I need to be able to start an arbitrary combination of these applications on a node, depending on load (I cannot foresee the bandwidth/CPU requirements of each application without running it, and it will change unpredictably over time, sometimes to the point where a 1Gb/s link will be saturated by a single application for a few hours, and then change again to a trickle).

Sometimes I need to start multiple copies of this infrastructure for independent services that I may need to bring up/down independently.

In my scenario, using Docker alone to deploy the whole caboodle is not a maintainable solution. Using Docker to package the untrusted applications and selectively expose just the volumes for backup and a single port to just the host control process (keeping applications from talking to one another), and Chef to deploy/undeploy applications to nodes in arbitrary and constantly varying configurations that automatically rewire themselves is very maintainable.

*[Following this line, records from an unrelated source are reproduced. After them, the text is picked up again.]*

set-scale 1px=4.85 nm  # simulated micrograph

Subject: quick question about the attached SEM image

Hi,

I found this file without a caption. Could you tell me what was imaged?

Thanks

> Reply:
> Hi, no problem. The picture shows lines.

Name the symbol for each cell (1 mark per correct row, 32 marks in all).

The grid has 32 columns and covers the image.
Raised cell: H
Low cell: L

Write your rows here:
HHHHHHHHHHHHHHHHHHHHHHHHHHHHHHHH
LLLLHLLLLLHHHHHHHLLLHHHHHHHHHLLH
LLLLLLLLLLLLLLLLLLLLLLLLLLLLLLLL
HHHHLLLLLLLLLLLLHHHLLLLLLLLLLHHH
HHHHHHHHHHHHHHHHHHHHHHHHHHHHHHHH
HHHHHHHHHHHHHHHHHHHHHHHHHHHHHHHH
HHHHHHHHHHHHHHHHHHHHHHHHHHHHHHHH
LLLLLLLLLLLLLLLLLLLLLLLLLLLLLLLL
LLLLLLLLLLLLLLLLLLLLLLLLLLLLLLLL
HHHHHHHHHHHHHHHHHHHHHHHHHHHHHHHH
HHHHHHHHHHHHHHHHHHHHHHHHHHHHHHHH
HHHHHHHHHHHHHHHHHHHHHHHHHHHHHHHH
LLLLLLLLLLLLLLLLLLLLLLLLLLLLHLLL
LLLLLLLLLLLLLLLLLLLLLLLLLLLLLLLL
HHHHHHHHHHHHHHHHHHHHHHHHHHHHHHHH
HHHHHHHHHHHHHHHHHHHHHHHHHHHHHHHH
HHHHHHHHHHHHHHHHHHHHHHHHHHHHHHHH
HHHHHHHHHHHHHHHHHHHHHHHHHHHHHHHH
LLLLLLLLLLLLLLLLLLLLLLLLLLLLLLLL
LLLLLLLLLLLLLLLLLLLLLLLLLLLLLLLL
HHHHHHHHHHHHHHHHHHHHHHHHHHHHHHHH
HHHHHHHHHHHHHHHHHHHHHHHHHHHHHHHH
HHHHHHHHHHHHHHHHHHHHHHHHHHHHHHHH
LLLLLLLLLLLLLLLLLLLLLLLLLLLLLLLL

The way I use these tools:

- Chef/Puppet/etc. = infrastructure deployment and configuration management

- Docker = application deployment and confinement

This separation is useful because the operations people can do their job, and the developers can do theirs, without stepping on each others toes and with minimal co-ordination. If you do everything in Docker, the ops team has a nightmare managing change in complex applications; if you do everything in Chef, your developers suddenly have to become Chefs, which is overkill and will waste time co-coordinating with the ops people.

My example above is childs play compared to what some organisations need to deploy and manage.

By linking them I meant using Docker's links feature. http://docs.docker.io/en/latest/use/working_with_links_names...

I have seen people discussing using that link feature where it seemed like they were just setting up a database or something for a single application and then linking that database container. Which seemed like it would be easier to set up the database in the container if possible.

I wasn't saying you can't use Puppet or Chef, just commenting on that particular case with using links for things like database dependencies for a single application.

The use case you describe obviously is not something you would try to manage with Docker alone.

From what you are saying it sounds like you have a good solution.

One thing that I remembered when you mentioned "requirement to run 100s of applications" was this new devops tool called Salt (saltstack.com). I actually don't know much about it but it sounded a little bit like what you are talking about. What do you think of Salt compared to Chef?

One advantage that I see is for example possibility to upgrade applications server and leave db running. You can then switch to new app-server using nginx making this process transaction like (complete successfully or fail completely).

I have never used Puppet/Chef,so can't speak for them, but part of the reason why sandboxing in Docker isn't overkill is that it uses a layered file system that shares as much as can be shared; so, although the containers are isolated in user space, they still share the same base. This is one of the reasons for its high performance

Not sure I understand what you are saying. I know that Docker uses AUFS. I'm not saying sandboxing in Docker is overkill. I'm saying that using separate containers for application dependencies rather than running them all in the same container is often making things more complicated than necessary.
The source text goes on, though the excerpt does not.